Sites
Organize servers into logical groups based on their location
Basics
Sites are essentially groups of servers. These can be groups to define a region or physical location, or they can be used to logically define groups of servers for specific purposes within the same region or physical location. When servers are joined to a site, they form memberships with each other over the local network, enabling scheduling of your applications, load balancing, fault-tolerance, etc.
Sites are defined by a network latency and connectivity boundary for the servers they contain. The servers within a site should be able to reach each other on a local network, and that network should not be stretched across physical locations or WAN connections. Additionally, connectivity between the servers must meet certain requirements:
- Round-trip latency between servers in a site should not exceed 100ms.
- Sufficient network bandwidth between servers is required. Ideally, 1Gbps, but youll be fine with much less, depending on your use-case. Services within the same application may run on different servers, so keep this in mind when connecting to your network.

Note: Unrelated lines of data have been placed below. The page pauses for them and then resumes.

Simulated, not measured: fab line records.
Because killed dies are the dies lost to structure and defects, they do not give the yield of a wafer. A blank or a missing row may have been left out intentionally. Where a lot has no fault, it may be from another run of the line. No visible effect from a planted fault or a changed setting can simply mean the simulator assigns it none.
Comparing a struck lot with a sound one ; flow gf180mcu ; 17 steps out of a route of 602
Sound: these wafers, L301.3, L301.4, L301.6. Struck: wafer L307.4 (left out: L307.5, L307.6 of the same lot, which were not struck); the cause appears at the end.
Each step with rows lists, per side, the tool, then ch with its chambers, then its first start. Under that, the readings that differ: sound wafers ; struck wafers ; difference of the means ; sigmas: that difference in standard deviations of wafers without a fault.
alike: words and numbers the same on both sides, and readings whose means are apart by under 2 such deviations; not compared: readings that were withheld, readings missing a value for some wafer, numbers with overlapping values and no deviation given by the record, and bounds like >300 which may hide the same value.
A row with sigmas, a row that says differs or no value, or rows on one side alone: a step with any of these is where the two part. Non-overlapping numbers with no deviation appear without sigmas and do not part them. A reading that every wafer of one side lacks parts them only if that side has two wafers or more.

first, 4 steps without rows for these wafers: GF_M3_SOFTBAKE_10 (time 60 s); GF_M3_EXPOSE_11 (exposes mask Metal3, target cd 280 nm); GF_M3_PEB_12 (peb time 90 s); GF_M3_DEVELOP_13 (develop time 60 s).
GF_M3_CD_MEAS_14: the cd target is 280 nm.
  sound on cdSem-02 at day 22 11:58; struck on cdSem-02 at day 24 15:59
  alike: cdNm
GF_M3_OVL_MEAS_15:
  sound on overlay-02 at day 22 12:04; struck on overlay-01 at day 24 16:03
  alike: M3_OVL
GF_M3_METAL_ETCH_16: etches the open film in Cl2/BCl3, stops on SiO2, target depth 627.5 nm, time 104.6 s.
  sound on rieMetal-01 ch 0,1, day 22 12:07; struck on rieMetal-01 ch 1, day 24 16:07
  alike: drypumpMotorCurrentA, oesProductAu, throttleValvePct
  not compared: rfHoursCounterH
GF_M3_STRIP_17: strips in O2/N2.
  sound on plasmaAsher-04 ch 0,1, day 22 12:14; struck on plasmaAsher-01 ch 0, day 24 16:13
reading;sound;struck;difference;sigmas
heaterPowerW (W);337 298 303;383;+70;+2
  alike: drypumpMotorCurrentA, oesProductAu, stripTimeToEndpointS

- Internet access is required to enable connectivity to the planum dashboard, application container registries, etc. It is not required all of the time, however. As long as your servers are able to download any container images that exist outside of the site registry, and check in with the planum dashboard occasionally, you’ll be all set. If your sites have infrequent connectivity to the planum platform, you will see deployments or configuration changes sit in a pending state, until they are picked up by your servers and applied.
Servers
If a server is not heard from in awhile, the apps deployed to that server will be rescheduled on the others. When application network ports are published to the local network, they are load balanced across all servers in the site, meaning you can hit any server’s IP address in the site to reach that service. When a server is deleted or removed from the site, the applications deployed to that server are relocated to other servers in the site and the server is made ready for registration with another site.
The site view in the planum dashboard provides visibility into the current status of all servers in your site:
Status
Sites have four potential statuses.
Status | Meaning | Color |
---|---|---|
Healthy | All servers online | Green |
Degraded | Some servers online | Yellow |
Offline | All servers offline | Red |
Unused | No servers joined | Gray |
On the site settings tab, you can change the name and location of the site or delete the site.
Applications
Sites serve as the boundary for application data and configuration, so any apps deployed to a site stay with a site. When an application is deployed to a site, it will be deployed on any server in that site which supports the deployment, with respect to resource utilization, system architecture, and requested resources. Planum uses a spread strategy for container scheduling, meaning applications are evenly distributed across a site’s servers.